Hillary Clinton famously changed her mind on the Trans-Pacific Partnership last October, coming out against an international trade deal negotiated by President Barack Obama even after she championed the accord as his secretary of state.

Given that Clinton historically supported free trade, this reversal was seen as outreach to progressives — a political move toward left-wing Democrats who would back Bernie Sanders in the presidential primary.

Here’s what’s a little weird about that, though: According to Pew Research Center polling published Thursday, fully 55 percent of registered voters who support Clinton — a solid majority — say TPP would be a good thing for the United States.

Just 24 percent, by contrast, say it’d be bad.

More broadly, a solid 59 percent of Clinton backers say free trade agreements have been good for America, compared to just 32 percent who say they’ve been bad.

In other words, Clinton’s leftward shift on trade might — might — have helped stave off Sanders, but it put her out of sync with most of her core constituency.

And yet, she’s obviously banking that it won’t matter.

Democratic support for TPP isn’t nearly as passionate or organized as Democratic opposition, and Clinton probably doesn’t fear the consequences of advocating against it.

In fact, she may see her new stance as a general election winner, considering most Americans now believe international trade deals “are mostly harmful because they send U.S. jobs overseas and drive down wages,” according to a June study from the Brookings Institution and PRRI.

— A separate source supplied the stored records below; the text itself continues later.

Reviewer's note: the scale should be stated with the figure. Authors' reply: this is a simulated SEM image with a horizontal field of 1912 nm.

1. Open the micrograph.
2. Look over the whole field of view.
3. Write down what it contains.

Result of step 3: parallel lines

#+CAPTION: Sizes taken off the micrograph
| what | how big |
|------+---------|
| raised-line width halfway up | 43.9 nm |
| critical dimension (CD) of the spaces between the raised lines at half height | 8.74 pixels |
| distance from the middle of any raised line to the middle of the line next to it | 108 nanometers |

It’s also safe to assume the Democratic nominee has followed the dramatic transformation of Republican politics on the issue — manifested by presidential nominee Donald Trump — as the Obama era has seen the GOP go from a meager 31 percent opposition to free trade deals to a stunning 61 percent.

If there’s a moral to this story, it’s that President Obama had better hope he can get TPP implementation through Congress in the lame-duck session after the election. Both of his potential successors are now firmly against it, and neither seems to have incentive for a change of heart.